So What Just Happened?

December 31, 2014 by David Dubrow Leave a Comment

Overall, 2014 has been quite an extraordinary year.  Here are a few highlights:

  • My Baby: On March 5, 2014, I published my first novel, The Blessed Man and the Witch.  So far, the few reactions to it have been very positive to fairly positive.  It’s the first book in a trilogy, and I began working on the sequel right after I got feedback from my beta readers.  It’s $2.99 to buy, or you can read it free from Amazon Unlimited.  If you like the pieces I’ve written here, you’ll love the novel.
  • What You Are Reading Now: On March 13, 2014, I started this blog.
  • I Went High-Concept: In June of 2014, I changed the focus of this blog from writing, which nobody other than certain writers want to read about, to other things of interest, including book reviews, movie reviews, personal defense issues, horror in general, and social commentary.
  • Twittin’ It Up: In August of 2014, I joined Twitter.  At times, I wish I hadn’t.  Other times, it’s been an interesting experience.
  • Paying off My Overdue Books: In September 2014, in partnership with the Dunedin Public Library, I began writing a Halloween-themed novella that involved zombies, Lovecraftian horrors, and antediluvian terrors, using local teen volunteers as supporting characters.
  • An Unpronounceable Name: On October 19, 2014, the novella Dreadedin Chronicles: The Nameless City was published.  It’s available for $.99 from Amazon.  
  • Second Place Is Still Losing: In mid-December 2014, my short story Get the Greek: A Chrismukkah Tale was published as the first runner-up in their non-traditional holiday story competition.  Losing sucks, but it’s still a great story.

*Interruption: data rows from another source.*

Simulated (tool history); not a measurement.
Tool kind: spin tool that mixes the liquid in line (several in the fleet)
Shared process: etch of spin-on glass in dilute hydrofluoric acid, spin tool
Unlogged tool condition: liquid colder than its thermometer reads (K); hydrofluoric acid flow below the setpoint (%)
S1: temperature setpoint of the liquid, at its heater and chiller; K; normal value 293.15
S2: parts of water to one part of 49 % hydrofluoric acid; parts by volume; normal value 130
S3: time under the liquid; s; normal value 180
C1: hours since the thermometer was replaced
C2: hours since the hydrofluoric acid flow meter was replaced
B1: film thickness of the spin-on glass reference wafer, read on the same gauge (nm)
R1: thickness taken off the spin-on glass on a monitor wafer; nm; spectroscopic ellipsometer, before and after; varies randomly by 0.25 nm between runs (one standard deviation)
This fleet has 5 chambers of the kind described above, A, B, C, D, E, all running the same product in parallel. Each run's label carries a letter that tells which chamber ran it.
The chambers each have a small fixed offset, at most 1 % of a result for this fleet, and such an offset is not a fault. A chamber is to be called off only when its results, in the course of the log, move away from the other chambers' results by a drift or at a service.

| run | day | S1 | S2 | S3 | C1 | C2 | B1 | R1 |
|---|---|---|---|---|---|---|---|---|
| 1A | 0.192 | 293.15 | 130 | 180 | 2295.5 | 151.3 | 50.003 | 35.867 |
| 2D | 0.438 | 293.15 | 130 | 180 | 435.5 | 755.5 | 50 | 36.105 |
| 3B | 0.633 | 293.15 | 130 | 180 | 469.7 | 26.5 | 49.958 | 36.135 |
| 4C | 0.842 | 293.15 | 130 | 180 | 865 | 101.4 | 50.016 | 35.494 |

Here on the blog, I’ve written some short stories.  Here are the links to a few of them; browse through the blog to find more:

  • A Pennsylvania Haunting: A ghost story in three parts.  In Part One, we are introduced to the ghost.  Part Two details the ghost’s malicious mischief, and in Part Three, the ghost story is wrapped up.  Disturbing and graphic at times, especially at the end.
  • Howard Tinkertoy: A man looks through his little boy’s kiddie tablet and his life takes a very sharp turn for the bizarre.
  • In Angels in the IHOP, we sit in on a conversation between celestial beings.
What’s coming next year?  Another short story of mine has been accepted by Liberty Island, to be published in the first quarter of 2015.  I should be done the sequel to The Blessed Man and the Witch by then; I’ll reveal the title when I’m finished the first draft.  A tangential story to Howard Tinkertoy is also on the way.  I may write another Dreadedin Chronicles novella, depending on time constraints.  More movie reviews, more book reviews, more content.  
Thank you for reading!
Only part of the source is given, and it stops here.